1. ## Parallelogram (2)

In the figure , ABCD is a parallelogram . AE=BF and C is parallel to FH . Prove that

(1) EFCD is a parallelogram
(2) GHFC is a parallelogram
(3) parallelogram GHFC and ABCD are equal in area

My work :

$\angle ADE =\angle CBF$(corresponding angle)

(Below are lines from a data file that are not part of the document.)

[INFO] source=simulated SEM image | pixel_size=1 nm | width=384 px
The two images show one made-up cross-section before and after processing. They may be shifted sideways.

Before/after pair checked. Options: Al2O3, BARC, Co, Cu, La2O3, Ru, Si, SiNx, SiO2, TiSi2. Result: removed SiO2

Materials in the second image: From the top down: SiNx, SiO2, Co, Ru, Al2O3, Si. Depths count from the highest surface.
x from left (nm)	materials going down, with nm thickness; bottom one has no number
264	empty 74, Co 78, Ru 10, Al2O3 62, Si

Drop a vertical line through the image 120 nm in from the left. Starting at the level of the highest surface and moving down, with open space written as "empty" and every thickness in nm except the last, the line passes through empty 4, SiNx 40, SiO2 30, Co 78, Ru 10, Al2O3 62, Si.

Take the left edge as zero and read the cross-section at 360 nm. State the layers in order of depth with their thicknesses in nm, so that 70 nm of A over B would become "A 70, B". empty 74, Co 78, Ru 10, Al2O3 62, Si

$\triangle ADE$ congruent to $\triangle BCF$

$\angle DEA =\angle CFB$

DE// CF , AF// DC

Hence , EFCD is a paralleogram

(2) DH // CF , CG//HF

Hence , GHFC is a parallelogram .

(3) not really sure .

2. Hello thereddevils

Originally Posted by thereddevils
In the figure , ABCD is a parallelogram . AE=BF and C is parallel to FH . Prove that

(1) EFCD is a parallelogram
(2) GHFC is a parallelogram
(3) parallelogram GHFC and ABCD are equal in area

My work :

$\angle ADE =\angle CBF$(corresponding angle) No. You mean $\color{red}\angle DAE=\angle CBF$

$\triangle ADE$ congruent to $\triangle BCF$

$\angle DEA =\angle CFB$

DE// CF , AF// DC

Hence , EFCD is a paralleogram. Apart from that this is fine.

(2) DH // CF , CG//HF

Hence , GHFC is a parallelogram . OK.

(3) not really sure .Use the result from your previous post: parallelograms on the same base and between the same parallels are equal in area. Look first at CFDE and CFGH; then at CDEF and CDAB. (Note the bold type.)